Don Marti

Mon 16 Aug 2010 06:33:23 AM PDT

Balancing out the fear training?

Seth Godin went through TSA screening and writes, "we're paying a significant tax (time and money) and getting nothing in return. In fact, we get worse than nothing. We could call it an anxiety program, instead of a tax."

I agree, and I know that, according to Bruce Schneier, "The surest defense against terrorism is to refuse to be terrorized" (rtwt!) but the fact is, if you go through the motions of something, you tend to acquire the corresponding attitude. William James pointed out that "emotion follows upon the bodily expression."

Apply that to this situation, and you get: Un-free your ass, and your mind will follow.

I'm thinking about how to prevent forming unwanted habits of mind, and it's a hard problem. Richard Stallman once wrote, about some programmers who didn't raise an obvious but controversial issue in a meeting, "They seem to have learned the habit of cowering before authority even when not actually threatened. How very nice for authority. I decided not to learn this particular lesson."

But, unfortunately, it seems almost impossible to get to a certain attitude about freedom just by deciding to. You need to go through the motions, train your lizard brain. Stallman famously dug out of his problem by sitting down and writing eye-bleeding quantities of software and the relevant licenses. But what can I, personally, do about the ongoing fear training I'm signed up for? I want to "refuse to be terrorized," and I make myself familiar with the facts of the situation so I can make the logical argument to myself, but I need some counter-training.
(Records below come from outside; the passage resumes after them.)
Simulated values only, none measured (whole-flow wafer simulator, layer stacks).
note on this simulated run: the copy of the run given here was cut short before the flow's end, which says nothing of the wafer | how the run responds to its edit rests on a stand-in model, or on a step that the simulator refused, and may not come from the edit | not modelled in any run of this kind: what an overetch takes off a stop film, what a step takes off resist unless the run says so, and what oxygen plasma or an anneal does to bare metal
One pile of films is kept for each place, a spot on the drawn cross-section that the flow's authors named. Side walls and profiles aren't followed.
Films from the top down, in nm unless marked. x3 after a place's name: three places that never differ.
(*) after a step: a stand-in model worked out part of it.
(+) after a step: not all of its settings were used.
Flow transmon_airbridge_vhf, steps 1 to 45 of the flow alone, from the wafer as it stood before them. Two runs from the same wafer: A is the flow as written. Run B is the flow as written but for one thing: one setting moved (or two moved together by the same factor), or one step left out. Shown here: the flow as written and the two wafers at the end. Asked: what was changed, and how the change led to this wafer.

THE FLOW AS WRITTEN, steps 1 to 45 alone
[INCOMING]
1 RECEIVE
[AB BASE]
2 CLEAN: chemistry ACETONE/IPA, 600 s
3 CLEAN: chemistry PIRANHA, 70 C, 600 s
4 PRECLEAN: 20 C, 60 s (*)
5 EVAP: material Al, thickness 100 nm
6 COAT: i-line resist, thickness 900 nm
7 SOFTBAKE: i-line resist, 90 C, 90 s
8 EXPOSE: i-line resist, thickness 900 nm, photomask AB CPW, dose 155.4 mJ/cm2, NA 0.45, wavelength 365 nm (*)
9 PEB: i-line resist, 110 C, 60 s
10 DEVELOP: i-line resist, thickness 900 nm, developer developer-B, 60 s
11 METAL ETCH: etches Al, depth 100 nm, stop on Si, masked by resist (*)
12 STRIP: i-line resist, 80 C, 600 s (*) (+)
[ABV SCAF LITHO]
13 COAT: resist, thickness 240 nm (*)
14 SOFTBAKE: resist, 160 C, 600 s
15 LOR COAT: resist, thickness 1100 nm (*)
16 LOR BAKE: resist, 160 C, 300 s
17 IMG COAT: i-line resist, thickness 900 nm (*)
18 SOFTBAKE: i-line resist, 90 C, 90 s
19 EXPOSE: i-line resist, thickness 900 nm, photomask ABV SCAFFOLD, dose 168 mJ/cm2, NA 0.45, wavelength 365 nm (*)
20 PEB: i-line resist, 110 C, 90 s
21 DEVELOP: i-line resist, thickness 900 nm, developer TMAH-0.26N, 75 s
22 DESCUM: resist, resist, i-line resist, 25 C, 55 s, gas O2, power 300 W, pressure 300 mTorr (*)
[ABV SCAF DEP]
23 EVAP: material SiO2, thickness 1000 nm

Here's what I'm trying so far. Keep track of how much time I have to put in on fear training, and balance it out by picking some activity from the Bill of Rights and doing that. I had to go through TSA screening myself, so I put in about the same amount of time writing and mailing a paper letter to Rep. Pete Stark about the Federal Research Public Access Act. Suggestions for other self-training projects welcome.

Overly Civilized

I have this same problem. Part of being successfully (!?!) educated is that you're also predisposed to being compliant. And that just isn't good, long-term. My husband, who is not as educated as me but far more worldly, does not have the knee-jerk obedience thing that I do, and I spend a lot of time just watching him navigate the world, trying to remember that you don't always have to be a good dog, or comport yourself in a manner the authorities (and just who put them in authority to begin with???) deem appropriate.

I strongly recommend minor acts of defiance, and then stepping it up from there.